The five projects would be scattered along ridgetops from the Northeast Kingdom to the Massachusetts border. The turbines' combined generating capacity would be up to 200 megawatts, although they would actually produce perhaps one-third of that because the blades turn only when the wind blows. Vermont's peak demand for electricity is about 1,000 megawatts.
"We really are getting somewhere, step-by-step," said Rep. Tony Klein, D-East Montpelier, chairman of the House Natural Resources Committee and a supporter of renewable-energy development.
"It's been slow and painful, but the state is learning how to do it better; developers are learning how to do it better," he said.
Klein's committee last week endorsed a bill that, for the first time, would crack open the door to placing wind turbines on state-owned land.
There have been these other recent developments:
• Thursday, wind energy got a major boost when the state Public Service Board approved, with conditions, the 15-turbine, 30-megawatt Deerfield Wind project on a ridge in Searsburg and Readsboro. That's the second project in a row to win approval.

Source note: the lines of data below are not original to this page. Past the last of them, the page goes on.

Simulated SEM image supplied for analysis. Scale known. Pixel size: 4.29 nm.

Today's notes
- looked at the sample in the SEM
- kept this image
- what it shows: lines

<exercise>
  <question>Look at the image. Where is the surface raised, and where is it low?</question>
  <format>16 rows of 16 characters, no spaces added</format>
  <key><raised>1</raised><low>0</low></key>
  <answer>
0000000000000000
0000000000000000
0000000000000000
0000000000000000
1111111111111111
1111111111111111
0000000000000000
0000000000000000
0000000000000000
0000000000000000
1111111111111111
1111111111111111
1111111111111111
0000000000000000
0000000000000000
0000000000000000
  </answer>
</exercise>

• Georgia Mountain Community Wind filed an application for state approval late last month for a three- to five-turbine wind farm in Milton, the first commercial wind project in Chittenden County. Tuesday, the project received a $75,000 grant from the state Clean Energy Development Fund to underwrite some pre-development costs.
• Charlotte-based Vermont Community Wind unveiled plans this month for an 80-megawatt wind farm on 4,000 acres in Ira, outside Rutland. The project is far enough along that the state Public Service Department is seeking a consultant prepared to assess the project's aesthetic and noise effects.
• Sheffield Wind, approved in 2006, is awaiting the outcome of an appeal of its stormwater permit.
• A Lowell landowner and two utilities have begun meeting with communities surrounding Lowell Mountain, where they hope to install turbines to generate 30 to 40 megawatts.
Barriers remain
Wind developers have installed hundreds of turbines in northern New York and dozens in Maine. Vermont state policy calls for utilities to rely increasingly on renewable energy sources.
Yet no new commercial turbines have been installed in Vermont since Green Mountain Power built a small wind farm in Searsburg 12 years ago.
The first three proposals to reach the state Public Service Board this decade all ran into concerted opposition from some nearby residents who objected on aesthetic and environmental grounds.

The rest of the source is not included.